Page MenuHomePhabricator

mw.ustring.lower doesn't affect hypogegrammene
Closed, DuplicatePublic

Description

I don't know what other characters or text functions this affects, but, well:

mw.ustring.lower("ΑΆἈἌἎἉἍἏᾼᾈᾌᾎᾉᾍᾏ")

αάἀἄἆἁἅἇᾼᾈᾌᾎᾉᾍᾏ

mw.ustring.upper("αάἀἄἆἁἅἇᾳᾀᾄᾆᾁᾅᾇ")

ΑΆἈἌἎἉἍἏᾼᾈᾌᾎᾉᾍᾏ

Event Timeline

ObsequiousNewt raised the priority of this task from to Needs Triage.
ObsequiousNewt updated the task description. (Show Details)
ObsequiousNewt added a subscriber: ObsequiousNewt.
Restricted Application added a subscriber: Aklapper. · View Herald TranscriptMar 18 2015, 12:14 AM
Aklapper triaged this task as Low priority.Mar 18 2015, 10:56 AM
Anomie added a subscriber: Anomie.

The behavior of Scribunto's ustring upper and lower methods depends on the behavior of PHP's mb_strtoupper and mb_strtolower, which also exhibit this behavior.

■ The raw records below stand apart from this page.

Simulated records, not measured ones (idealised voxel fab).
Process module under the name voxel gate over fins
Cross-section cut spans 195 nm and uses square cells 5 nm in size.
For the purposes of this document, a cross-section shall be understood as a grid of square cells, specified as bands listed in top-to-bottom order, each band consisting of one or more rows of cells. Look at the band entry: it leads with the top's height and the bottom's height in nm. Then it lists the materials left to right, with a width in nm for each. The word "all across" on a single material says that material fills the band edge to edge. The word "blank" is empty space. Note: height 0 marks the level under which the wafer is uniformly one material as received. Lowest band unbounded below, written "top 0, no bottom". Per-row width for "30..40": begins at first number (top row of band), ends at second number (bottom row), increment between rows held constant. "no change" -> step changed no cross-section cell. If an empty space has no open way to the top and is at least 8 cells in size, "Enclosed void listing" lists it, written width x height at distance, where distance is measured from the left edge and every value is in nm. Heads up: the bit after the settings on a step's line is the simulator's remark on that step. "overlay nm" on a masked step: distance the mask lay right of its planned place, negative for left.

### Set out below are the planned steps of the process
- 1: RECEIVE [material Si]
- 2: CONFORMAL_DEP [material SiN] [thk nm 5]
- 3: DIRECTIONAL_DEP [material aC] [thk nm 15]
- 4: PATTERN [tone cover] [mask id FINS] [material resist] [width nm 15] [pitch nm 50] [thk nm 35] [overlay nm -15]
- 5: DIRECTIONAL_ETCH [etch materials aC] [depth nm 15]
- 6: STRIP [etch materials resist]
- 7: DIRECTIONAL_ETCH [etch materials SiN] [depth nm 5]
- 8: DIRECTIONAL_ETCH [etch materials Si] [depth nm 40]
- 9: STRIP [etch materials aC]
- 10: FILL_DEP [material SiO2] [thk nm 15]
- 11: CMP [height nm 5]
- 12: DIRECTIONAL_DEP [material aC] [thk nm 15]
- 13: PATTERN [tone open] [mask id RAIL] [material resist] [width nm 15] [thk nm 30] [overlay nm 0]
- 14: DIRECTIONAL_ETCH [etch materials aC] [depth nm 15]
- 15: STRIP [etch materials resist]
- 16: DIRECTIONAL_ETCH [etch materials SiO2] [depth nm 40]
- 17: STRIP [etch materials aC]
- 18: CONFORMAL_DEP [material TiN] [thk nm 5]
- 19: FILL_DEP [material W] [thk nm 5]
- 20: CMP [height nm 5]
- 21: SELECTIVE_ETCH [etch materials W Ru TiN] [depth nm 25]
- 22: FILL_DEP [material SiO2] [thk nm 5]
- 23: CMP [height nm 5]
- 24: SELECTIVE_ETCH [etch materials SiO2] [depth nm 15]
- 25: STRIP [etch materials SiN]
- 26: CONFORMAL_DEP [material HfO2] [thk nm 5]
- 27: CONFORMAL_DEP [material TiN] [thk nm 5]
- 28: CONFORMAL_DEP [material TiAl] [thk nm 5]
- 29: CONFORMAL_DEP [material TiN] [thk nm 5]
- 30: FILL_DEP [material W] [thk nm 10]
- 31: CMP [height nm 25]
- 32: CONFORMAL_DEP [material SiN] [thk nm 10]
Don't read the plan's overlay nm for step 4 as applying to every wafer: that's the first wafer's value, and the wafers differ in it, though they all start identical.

The problem seems to be that PHP's mb_strtolower() ignores any character that doesn't have the "uppercase" Unicode property, and these characters are flagged as "titlecase". Whether that's the correct behavior for mb_strtolower() or whether it should be checking for "uppercase or titlecase", I have no idea. But even if it is incorrect, it's not something that we're going to be able to fix here. You'll need to take it to https://bugs.php.net/; please comment here with the upstream bug number once you find/create it.

Anomie changed the task status from Open to Stalled.Mar 18 2015, 4:18 PM
Aklapper lowered the priority of this task from Low to Lowest.Mar 20 2015, 11:30 AM
Krenair moved this task from Backlog to Reported Upstream on the Upstream board.Mar 29 2015, 8:17 PM

This is in the process of being fixed by T176370: Migrate to PHP 7 in WMF production. I'm going to close this as a duplicate of that task.